CF / Sea Level Rise and Adaptation
Climate change is not debatable, it is an issue of science, facts and physics. It is happening, and debates will not change that. The physics of global warming progresses despite our opinion about it. That’s the message from professor Jim White, a geological and environmental scientist and director of the Institute of Arctic and Alpine Research in Boulder, Colorado.
Climate change is progressing and easily observable in nature right now. Greenland’s ice sheets are melting. We may need to live with it, so we have to be more responsible with our money, and stop spending it on wars, and start planning for how we are going to adapt to climate change and sea level rise, if we can adapt at all. Our resources are finite, including finances to adapt to climate change. Sea Level rise is going to increase, and cities like Miami will be under water in 100 years or so.
This Climate File* is an interview with Professor Jim White, broadcast on KGNU radio’s show How on Earth, from August 3rd, 2010.

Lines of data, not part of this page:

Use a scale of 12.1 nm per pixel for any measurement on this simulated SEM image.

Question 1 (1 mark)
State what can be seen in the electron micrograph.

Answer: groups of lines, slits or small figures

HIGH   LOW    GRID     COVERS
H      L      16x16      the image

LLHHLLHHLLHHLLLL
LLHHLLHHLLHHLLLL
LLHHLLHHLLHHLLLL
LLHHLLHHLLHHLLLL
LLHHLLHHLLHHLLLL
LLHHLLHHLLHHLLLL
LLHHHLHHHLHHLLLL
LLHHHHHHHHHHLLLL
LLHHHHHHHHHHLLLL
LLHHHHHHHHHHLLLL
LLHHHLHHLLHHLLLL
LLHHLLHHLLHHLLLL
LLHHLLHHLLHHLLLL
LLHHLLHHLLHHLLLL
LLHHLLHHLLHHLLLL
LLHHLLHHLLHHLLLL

Professor Jim White directs the Institute of Arctic and Alpine Research, and he’s a professor of geological sciences and environmental studies at the University of Colorado.
Professor White is also a paleoclimatologist — in other words, he studies ancient climates in attempt to understand better how Earth’s climate system works. He has just journeyed back to Boulder from the Greenland ice sheet, where he has been part of an international science team working on the North Greenland Eemian Ice Drilling project, or NEEM.
After two summers of work, the NEEM team has drilled down more than 1.5 miles through the Greenland ice sheet, reaching bedrock just last week. And the ice core Jim White and his colleagues have recovered is from what’s known as the Eemian interglacial period, from 115,000 to 130,000 years ago.
Original show broadcast site.
It’s very interesting to me that this professor of environmental studies claims he is not pessimistic about the future. How is that possible? He is a teacher, so he is optimistic about the next generation of young people that he works with every day. That’s good to know. See more about this interview here, at CEJournal.
“White is a paleoclimatologist — he studies ancient climates to understand better how Earth’s climate system works. He has just journeyed back from the Greenland ice sheet, where he has been part of an international science team working on the North Greenland Eemian Ice Drilling project, or NEEM.”
*Climate Files, from now on, will consist of archived audio and video files on climate and the environment, from various sources. The purpose is for information and educational reasons and to get these lesser known files out to the public as examples of some of the best climate change and environmental information and science. We believe the public has a right to know as much as possible on this topic and that this information should be shared as widely as possible.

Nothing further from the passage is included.